Later, he was involved in the invasions of Sicily, Italy and southern France, which resulted in a Silver Star, to which the Legion d'Honneur, the Croix de Guerre with palm, and Britain's Distinguished Service Cross were later added.
And on 28 March 1949, the former silent movie star was made a Knight Commander of the British Empire 'for services to Anglo-American relations'.
After the war he went into television (he had already made more than seventy-five films) and some of his British stars joined our celebrations, including Greta Gynt, Muriel Pavlow, Margaretta Scott, Robert Beatty and Christopher Lee. And from Ronald Reagan and Prince and Princess Michael of Kent came special birthday greetings.
Dinah Sheridan, Belinda Carroll and Michael Howarth recalled their West End appearances with him. The play was The Pleasure of his Company and, on the occasion of his eightieth birthday, very appropriate it was.
The programme can be a terrible strain on those who have to keep the secret from their partner, because sometimes they are just not used to telling lies.
In 1973 we planned to feature Douglas Fairbanks Junior, so we contacted his sweet wife. She gave us her blessing to go ahead and we sent a researcher to Hollywood to work on the story.

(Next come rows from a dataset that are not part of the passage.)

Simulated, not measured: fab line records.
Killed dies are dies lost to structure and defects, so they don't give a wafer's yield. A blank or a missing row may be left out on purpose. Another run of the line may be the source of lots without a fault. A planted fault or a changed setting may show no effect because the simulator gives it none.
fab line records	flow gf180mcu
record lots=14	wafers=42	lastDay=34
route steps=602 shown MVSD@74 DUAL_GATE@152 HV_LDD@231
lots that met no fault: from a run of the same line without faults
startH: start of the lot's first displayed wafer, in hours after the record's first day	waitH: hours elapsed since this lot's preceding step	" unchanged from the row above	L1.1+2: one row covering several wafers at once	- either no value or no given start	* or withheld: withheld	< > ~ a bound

Then a doctor rang me in my office. He told me that he was Mrs Fairbanks' doctor and that she was ill through the strain of keeping this secret from her husband. He gave me an ultimatum; either we told Douglas Fairbanks of our plans and did the programme, or we cancelled. He would not be responsible if Mrs Fairbanks had a breakdown because of me.
We cancelled immediately and it took another sixteen years before we succeeded in doing Douglas Fairbanks' Life.